The problem it’s going to solve is us having any liquidity! I don’t know if is going to solve anything, except that we’ve been in the same crappy space since I was five years old and I’m sick of it. But beyond that, what we are attempting to create is a gallery that’s highly transparent. There’s a library that’s open to the public, free outdoor spaces, and at the very top, there is an experience-performance space, which is about having the flexibility to do something that maybe we don’t exactly know what it is right now.
Most of all, it was supposed to finally solve the problem of the gallery being behind a velvet rope that only a few people knew they could pass. This is going to be an attempt to offer the artists some flexibility. We’re going to have beautiful painting shows in this space. We’re going to have beautiful sculpture shows in this space. But it will have the capability to do more.
The day before I toured your new gallery, I had the opportunity to preview MoMA’s new building, and what seems to unite the spaces—and also the Shed, about to open in Hudson Yards—is that each of these ambitious, next-generation art venues have adopted column-free spaces as their centerpieces for performances and other experiential art. It’s as if these art sites have been built with the expectation that some new kind of art is going come along and fill it. Meanwhile, you have a gallery like Hauser & Wirth’s 116,000-square-foot space in downtown L.A. that is based very explicitly on the museum model—there’s even an information desk, wall text, two gift stores, and a café. How do you think of your building as relating to a museum, or how is it different?
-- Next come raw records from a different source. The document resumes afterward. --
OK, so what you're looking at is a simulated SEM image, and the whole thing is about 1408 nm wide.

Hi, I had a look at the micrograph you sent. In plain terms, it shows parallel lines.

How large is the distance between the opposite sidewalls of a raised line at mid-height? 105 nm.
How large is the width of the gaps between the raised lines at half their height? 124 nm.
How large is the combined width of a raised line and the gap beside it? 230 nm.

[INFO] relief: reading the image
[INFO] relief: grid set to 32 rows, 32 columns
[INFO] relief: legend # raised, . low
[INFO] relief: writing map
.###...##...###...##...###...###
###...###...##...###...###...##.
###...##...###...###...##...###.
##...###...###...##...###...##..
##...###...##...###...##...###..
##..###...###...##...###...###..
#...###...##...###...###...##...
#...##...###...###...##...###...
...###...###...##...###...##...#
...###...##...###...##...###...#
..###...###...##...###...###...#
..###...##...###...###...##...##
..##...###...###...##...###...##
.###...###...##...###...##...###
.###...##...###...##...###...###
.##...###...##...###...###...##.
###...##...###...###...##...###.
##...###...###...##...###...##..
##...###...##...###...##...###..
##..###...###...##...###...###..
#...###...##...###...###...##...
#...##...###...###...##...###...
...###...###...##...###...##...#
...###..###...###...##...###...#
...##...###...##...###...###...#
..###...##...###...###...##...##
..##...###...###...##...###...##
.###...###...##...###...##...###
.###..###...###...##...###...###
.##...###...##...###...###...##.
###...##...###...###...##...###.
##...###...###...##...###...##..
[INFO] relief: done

Our gallery doesn’t follow such a lifestyle model [as Hauser’s]. We have prioritized the spaces to be experimental in the way that they can be utilized by artists. You have to make choices even if you have 70,000 square feet.
But you know, for a long time you heard museums talk about how “the galleries are competing with us, they’re doing all these incredible exhibitions” and so forth. At this point, museums are more forward-looking than the galleries. They want to engage with a larger audience, and we’re stuck with this idea that we have this tiny audience that we are here to serve.
We [in the gallery sphere] have a kind of arbitrage-based art economy. It’s gotten to the point where we think that the value of an artwork comes from its last auction sale, which is not where the value comes from. So, if you’re going to build a new kind of gallery—if you’re going to build any new kind of system in the art world—it has to be pegged to the thing that represents the true value, which is what the artist created.
I have to ask, is there going to be a ticket booth somewhere in your new gallery? Will there be a ticketing component built in, like the kind you were experimenting with in Beijing and Palo Alto?
We are pondering. We’re trying to come up with an idea. It won’t necessarily be in this building, but if we think about it, if we listen to the artists, that model is going to grow wings, and it requires going beyond even something like our new gallery.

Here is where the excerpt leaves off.